Thursday, 26 January 2012

THE DARKEST HOUR

СОДЕРЖИТ ПОДРОБНОСТИ СЮЖЕТА (AND NO, I'M NOT GOING TO STOP POSTING SPOILER WARNINGS IN THE APPROPRIATE LANGUAGES, SO THERE)

I know it's almost gone from the cinema circuits after only a few weeks, but [1] time was when a week was all you ever got and [2] it's had some terrible reviews which I genuinely don't feel were deserved. Certainly this alien Armageddon thriller is no masterpiece and it is hugely reminiscent of Skyline (which was okay but scarcely an instant classic), but it's more fun and far less thuddingly noisy than Battle Los Angeles, and rattles along efficiently enough with some impressive scenes of urban devastation in the company of some teens not quite annoying enough to have you cheering for the alien invaders.

Having been shafted in a business deal involving social networking apps, a couple of hotshot Americans are drowning their sorrows with some cute American tourists in a top Moscow nightclub when the sky lights up with countless falling shimmers of light. But these lights are actually vicious and voracious alien creatures made of pure energy, that disintegrate their prey on contact. Within a few days, all but a handful of people remain alive, including our two couples and the hateful bastard who stole their business deal: how long can they stay on the streets? How can they possibly get back home? What do these creatures want and do they have any weaknesses that can be exploited to stop them?

The Darkest Hour benefits from being set in Moscow - it makes a change to see somewhere other than America being devastated all the time (although an early sequence shows the familiar logos of Starbucks and McDonalds), it puts our heroes' friends and families out of the way, and it also places them in further difficulties as they're in a strange city where they, and we, don't know the language or even the alphabet. The effects are fine, of course, but by this time and at this level they really shouldn't be anything less than fine. If there are some questionable plot moments - one character falls into the river but needs to be rescued from the bus depot some distance inland; and surely it would be quicker if they used bicycles to get around the city - they're really pretty minor; it's a film about luminous alien energy monsters wiping out Moscow after all.

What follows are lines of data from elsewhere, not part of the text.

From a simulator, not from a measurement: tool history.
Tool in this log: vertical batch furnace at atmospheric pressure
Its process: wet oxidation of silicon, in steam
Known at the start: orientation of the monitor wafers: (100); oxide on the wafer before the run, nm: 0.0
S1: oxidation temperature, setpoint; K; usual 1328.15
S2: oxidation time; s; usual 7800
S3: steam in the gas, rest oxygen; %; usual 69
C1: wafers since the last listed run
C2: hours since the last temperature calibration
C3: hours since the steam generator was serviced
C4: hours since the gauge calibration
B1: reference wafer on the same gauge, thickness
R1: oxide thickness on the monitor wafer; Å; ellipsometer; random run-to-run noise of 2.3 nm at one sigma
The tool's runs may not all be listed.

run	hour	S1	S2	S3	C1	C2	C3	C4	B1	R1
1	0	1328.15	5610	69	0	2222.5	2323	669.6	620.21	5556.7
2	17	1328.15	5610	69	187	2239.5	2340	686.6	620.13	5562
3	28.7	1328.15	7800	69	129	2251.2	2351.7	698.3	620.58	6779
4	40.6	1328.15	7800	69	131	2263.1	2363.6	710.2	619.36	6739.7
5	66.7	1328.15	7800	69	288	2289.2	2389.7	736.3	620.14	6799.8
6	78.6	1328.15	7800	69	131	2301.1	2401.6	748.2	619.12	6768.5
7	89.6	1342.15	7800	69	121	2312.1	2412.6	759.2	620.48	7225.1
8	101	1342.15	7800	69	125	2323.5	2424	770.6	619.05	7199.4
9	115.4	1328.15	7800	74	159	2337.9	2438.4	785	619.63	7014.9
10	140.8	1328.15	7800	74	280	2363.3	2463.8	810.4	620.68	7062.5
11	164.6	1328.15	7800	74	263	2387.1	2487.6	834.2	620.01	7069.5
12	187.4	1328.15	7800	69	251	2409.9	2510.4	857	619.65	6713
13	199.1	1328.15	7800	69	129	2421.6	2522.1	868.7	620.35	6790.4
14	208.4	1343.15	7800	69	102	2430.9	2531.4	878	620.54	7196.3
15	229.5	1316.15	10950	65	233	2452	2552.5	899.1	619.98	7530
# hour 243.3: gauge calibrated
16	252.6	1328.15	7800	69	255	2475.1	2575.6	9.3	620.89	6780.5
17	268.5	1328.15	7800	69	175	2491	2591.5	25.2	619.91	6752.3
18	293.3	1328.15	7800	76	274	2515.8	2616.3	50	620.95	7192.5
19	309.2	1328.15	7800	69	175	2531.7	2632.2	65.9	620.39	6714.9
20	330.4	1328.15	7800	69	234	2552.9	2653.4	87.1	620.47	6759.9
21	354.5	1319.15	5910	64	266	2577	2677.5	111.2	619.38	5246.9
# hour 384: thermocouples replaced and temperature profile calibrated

Happily, 20th Century Fox have released the film in a 2D version along with the 3D (unlike Entertainment's release of Underworld: Awakening which was 3D only, despite the extra dimension being entirely pointless and merely rendered much of the film needlessly dark). I only watched it in 2D - I'm increasingly reluctant to cough up the 3D premium unless there's a monumentally good reason for it, such as the film being directed by Martin Scorsese or Dario Argento - and in all honesty the film loses nothing by being viewed in the mere two dimensions that most other films manage with perfectly well (and of course, the two dimensions that the DVD and BluRay release will be stuck with). Timur Bekmambetov was one of the producers.